All Nix-based jobs use DeterminateSystems/flakehub-cache-action (free for public repos). All third-party actions are SHA-pinned with # vX version comments; Renovate maintains them via helpers:pinGitHubActionDigests + explicit pinDigests: true in renovate.json.

Cron schedule

All schedules fit the maintainer's monitoring windows: daily crons run 08:00–10:00 UTC, weekly crons run Friday 05:00–07:00 UTC (both year-round inside the intended US-Eastern early-morning windows regardless of DST).

Workflow Cron UTC Purpose
actions-cache-prune 0 8 * * * 08:00 daily Evict stale actions/cache entries to stay under repo quota
update-linpeas 5 8 * * * 08:05 daily Check upstream peass-ng for new release; open auto-merge bump PR
stale-pin-check 0 9 * * * 09:00 daily Auto-file issue if pin is N days behind upstream
ratchet-pin-audit 15 9 * * * 09:15 daily Audit third-party action pins are SHA-pinned + Renovate-tracked
settings-posture-drift-check 25 9 * * * 09:25 daily Diff live repo settings vs committed baseline
allowed-actions-api-drift-check 35 9 * * * 09:35 daily Diff live Actions allowlist vs committed baseline
pages 55 9 * * * 09:55 daily Rebuild dashboard from current pin + upstream + release JSON
update-flake-lock 0 5 * * 5 Fri 05:00 Refresh flake.lock via auto-merge PR
reproducibility-check 10 5 * * 5 Fri 05:10 Rebuild flake outputs twice; fail on hash divergence
coverage-matrix 20 5 * * 5 Fri 05:20 Portability matrix: flake check + build across OS/Nix installers
image-cve-scan 30 5 * * 5 Fri 05:30 Trivy + Grype CVE scan of the OCI image; SARIF to code-scanning
verify-latest-release 40 5 * * 5 Fri 05:40 Re-fetch published artifacts; verify SRI hash + attestations
links 50 5 * * 5 Fri 05:50 Markdown link checker (lychee); cron-only, not a required check
codeql 0 6 * * 5 Fri 06:00 CodeQL static analysis (Actions)
octoscan 10 6 * * 5 Fri 06:10 Octoscan SAST on .github/workflows/*.yml
scorecard-drift-check 20 6 * * 5 Fri 06:20 Diff OSSF Scorecard live results vs committed baseline
zizmor-drift-check 30 6 * * 5 Fri 06:30 Diff live zizmor results vs committed baseline
gitleaks 40 6 * * 5 Fri 06:40 Full-history secret scan
trufflehog 50 6 * * 5 Fri 06:50 Full-history secret scan (complementary detector set)

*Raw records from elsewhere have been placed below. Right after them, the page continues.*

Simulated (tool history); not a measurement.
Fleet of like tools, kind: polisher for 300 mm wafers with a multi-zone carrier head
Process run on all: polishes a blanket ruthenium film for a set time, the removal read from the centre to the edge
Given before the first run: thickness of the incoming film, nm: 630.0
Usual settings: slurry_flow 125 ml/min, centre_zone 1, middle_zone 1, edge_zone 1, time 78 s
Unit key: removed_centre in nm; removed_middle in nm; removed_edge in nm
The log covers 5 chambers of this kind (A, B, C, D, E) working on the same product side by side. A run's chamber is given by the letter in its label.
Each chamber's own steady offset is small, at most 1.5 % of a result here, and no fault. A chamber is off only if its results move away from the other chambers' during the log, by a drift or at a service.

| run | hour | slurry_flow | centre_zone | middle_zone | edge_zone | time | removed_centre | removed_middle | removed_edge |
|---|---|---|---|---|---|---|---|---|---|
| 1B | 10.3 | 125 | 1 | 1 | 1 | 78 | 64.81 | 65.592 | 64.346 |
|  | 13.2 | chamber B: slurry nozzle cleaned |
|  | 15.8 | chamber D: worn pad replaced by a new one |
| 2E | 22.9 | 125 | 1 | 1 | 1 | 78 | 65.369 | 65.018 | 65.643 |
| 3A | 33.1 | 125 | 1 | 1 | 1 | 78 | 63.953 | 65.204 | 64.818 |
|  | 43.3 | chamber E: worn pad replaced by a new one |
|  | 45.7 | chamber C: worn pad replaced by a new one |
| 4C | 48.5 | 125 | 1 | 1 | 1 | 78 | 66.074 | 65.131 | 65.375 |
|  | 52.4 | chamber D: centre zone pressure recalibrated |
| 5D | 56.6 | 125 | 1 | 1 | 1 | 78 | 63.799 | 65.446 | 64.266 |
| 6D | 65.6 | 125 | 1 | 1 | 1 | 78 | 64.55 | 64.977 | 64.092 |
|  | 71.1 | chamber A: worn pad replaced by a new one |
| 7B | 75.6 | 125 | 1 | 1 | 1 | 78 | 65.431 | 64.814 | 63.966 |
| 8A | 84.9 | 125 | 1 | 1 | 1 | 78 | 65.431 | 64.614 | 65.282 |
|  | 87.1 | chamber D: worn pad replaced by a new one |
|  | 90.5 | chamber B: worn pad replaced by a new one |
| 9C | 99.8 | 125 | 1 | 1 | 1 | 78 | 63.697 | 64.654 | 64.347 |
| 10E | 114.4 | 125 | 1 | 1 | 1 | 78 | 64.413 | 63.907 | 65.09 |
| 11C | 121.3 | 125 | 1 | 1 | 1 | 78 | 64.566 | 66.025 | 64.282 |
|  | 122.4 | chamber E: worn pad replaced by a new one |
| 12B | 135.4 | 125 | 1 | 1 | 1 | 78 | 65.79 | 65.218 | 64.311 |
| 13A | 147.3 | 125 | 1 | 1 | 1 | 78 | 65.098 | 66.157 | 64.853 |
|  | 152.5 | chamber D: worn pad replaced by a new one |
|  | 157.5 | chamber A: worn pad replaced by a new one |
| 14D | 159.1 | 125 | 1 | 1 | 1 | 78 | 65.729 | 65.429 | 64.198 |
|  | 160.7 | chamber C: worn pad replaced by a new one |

Daily crons fire in this UTC order: actions-cache-prune (08:00) → update-linpeas (08:05) → stale-pin-check (09:00) → ratchet-pin-audit (09:15) → settings-posture-drift-check (09:25) → allowed-actions-api-drift-check (09:35) → pages (09:55). Bump-related crons (update-linpeas, stale-pin-check) front-load the window so the dashboard cron at 09:55 reads a settled state; drift checks cluster between them. Weekly crons fire Friday in slot order: update-flake-lock leads at 05:00 so its auto-merge PR's CI runs inside the window, the scanner cluster (codeqloctoscanscorecard-drift-checkzizmor-drift-check) fills the second hour, and the secret-scan pair (gitleaks, trufflehog) closes it.

Pages staleness window

On bump days, the 08:05 update-linpeas run opens a PR; required checks plus auto-merge typically complete within an hour, after which release-on-bump.yml cuts the GitHub release. The 09:55 pages cron then reads the freshly-bumped linpeas-pin.json from main plus the just-published release JSON and renders a consistent dashboard. The ~1h50m slack between bump start and dashboard render is an accepted tradeoff for keeping every daily cron inside the maintainer's monitoring window — the typical bump pipeline finishes well inside it.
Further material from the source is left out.